Sec. 3. (A) Effective January 1, 2024, the Fulton County County Court is abolished.

(B) All causes, judgments, executions, and other proceedings pending in the Fulton County County Court at the close of business on December 31, 2023, shall be transferred to and proceed in the Fulton County Municipal Court on January 1, 2024, as if originally instituted in the Fulton County Municipal Court. The Clerk of the Fulton County County Court or other custodian shall transfer to the Fulton County Municipal Court all pleadings, orders, entries, dockets, bonds, papers, records, books, exhibits, files, moneys, property, and persons that belong to, are in the possession of, or are subject to the jurisdiction of the Fulton County County Court, or any officer of that court, that pertain to those causes, judgments, executions, and proceedings at the close of business on December 31, 2023.

(C) All employees of the Fulton County County Court shall be transferred to and shall become employees of the Fulton County Municipal Court on January 1, 2024.

(D) Effective January 1, 2023, the part-time judgeship in the Fulton County County Court originally elected in 1980 shall be abolished. Effective January 1, 2024, the part-time judgeship in the Fulton County County Court originally elected in 1982 shall be abolished.

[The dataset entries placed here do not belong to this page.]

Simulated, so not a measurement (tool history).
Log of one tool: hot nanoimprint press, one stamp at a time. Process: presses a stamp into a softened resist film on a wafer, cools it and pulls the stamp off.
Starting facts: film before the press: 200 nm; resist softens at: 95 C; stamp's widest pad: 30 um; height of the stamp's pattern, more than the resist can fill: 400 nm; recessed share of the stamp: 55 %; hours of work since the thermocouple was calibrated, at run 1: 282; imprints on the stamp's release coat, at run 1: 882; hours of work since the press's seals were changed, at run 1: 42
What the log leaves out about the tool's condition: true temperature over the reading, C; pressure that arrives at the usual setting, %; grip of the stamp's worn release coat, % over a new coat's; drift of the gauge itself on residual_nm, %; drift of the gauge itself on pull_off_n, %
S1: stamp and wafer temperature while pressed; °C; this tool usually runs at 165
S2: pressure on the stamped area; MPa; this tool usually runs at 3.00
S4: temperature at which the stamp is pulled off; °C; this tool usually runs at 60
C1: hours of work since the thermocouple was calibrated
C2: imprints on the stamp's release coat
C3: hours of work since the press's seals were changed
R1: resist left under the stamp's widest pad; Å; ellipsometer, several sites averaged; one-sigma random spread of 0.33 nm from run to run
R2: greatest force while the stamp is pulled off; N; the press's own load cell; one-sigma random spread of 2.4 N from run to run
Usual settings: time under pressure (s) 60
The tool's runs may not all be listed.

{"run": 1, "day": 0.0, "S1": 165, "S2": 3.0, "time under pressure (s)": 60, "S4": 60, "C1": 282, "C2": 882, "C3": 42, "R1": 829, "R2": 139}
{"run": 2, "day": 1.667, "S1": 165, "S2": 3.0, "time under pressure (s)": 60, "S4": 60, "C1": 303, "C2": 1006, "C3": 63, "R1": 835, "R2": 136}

(E) Effective January 1, 2023, the part-time judgeship of the Fulton County County Court originally elected in 1982 shall be converted to the full-time judgeship of the Fulton County County Court until the Fulton County County Court is abolished on January 1, 2024.

(F) Effective January 1, 2023, notwithstanding division (A)(6) of section 141.04 of the Revised Code and division (A) of section 1907.16 of the Revised Code, the full-time judge of the Fulton County County Court under division (E) of this section shall receive the compensation set forth in division (A)(5) of section 141.04 of the Revised Code until the Fulton County County Court is abolished on January 1, 2024.

Section 7. That existing Section 3 of H.B. 518 of the 134th General Assembly is hereby repealed.

Section 8. (A) The Governor may execute a Governor's Deed in the name of the State conveying to the Lucas County Commissioners ("Grantee"), and its successors and assigns, to be determined in the manner provided in division (C) of this section, all of the State's right, title, and interest in the following described real estate:

All that part of Lot 13, Ellwood Farms Subdivision, Section 2 R9E, T7N, Monclova Township, Lucas County, Ohio, bounded and described as follows:

Commencing at the intersection of the easterly line of Lot 13, Ellwood Farms Subdivision, extended northwardly, and the centerline of Ohio Route 2, which point is designated as Station 266 plus 61.80 on the plans of Luc-2-3.02; thence southwardly along the easterly line of said Lot 13 extended, at an angle of 116 degrees 13 minutes measured from the centerline of Ohio Route 2 from East to Southwest for a distance of 33.44 feet to a point on a line which is 30 feet southeast of and parallel to the centerline of Ohio Route 2, which point is designated as 266 plus 47.10 on the plans of said Luc-2-3.02 and is the POINT OF BEGINNING; thence southwardly on the easterly line of said Lot 13 a distance of 304.79 feet; thence southwestwardly along a line parallel to the centerline of Ohio Route 2 and at an angle of 116 degrees 13 minutes measured counter-clockwise from the last described line, for a distance of 171.88 feet; thence northwardly along a line parallel to the easterly line of said Lot 13 and at an angle of 63 degrees and 47 minutes measured counter-clockwise from the last described line, for a distance of 304.79 feet, more or less, to a point on a line 30 feet southeast of and parallel to the centerline of Ohio Route 2; thence northeastwardly along a line 30 feet southeast of and parallel to the centerline of Ohio Route 2 for a distance of 171.88 feet, more or less, to the POINT OF BEGINNING; containing 1.079 acres of land, more or less, of which the present roadway occupies 0.079 acres, more or less.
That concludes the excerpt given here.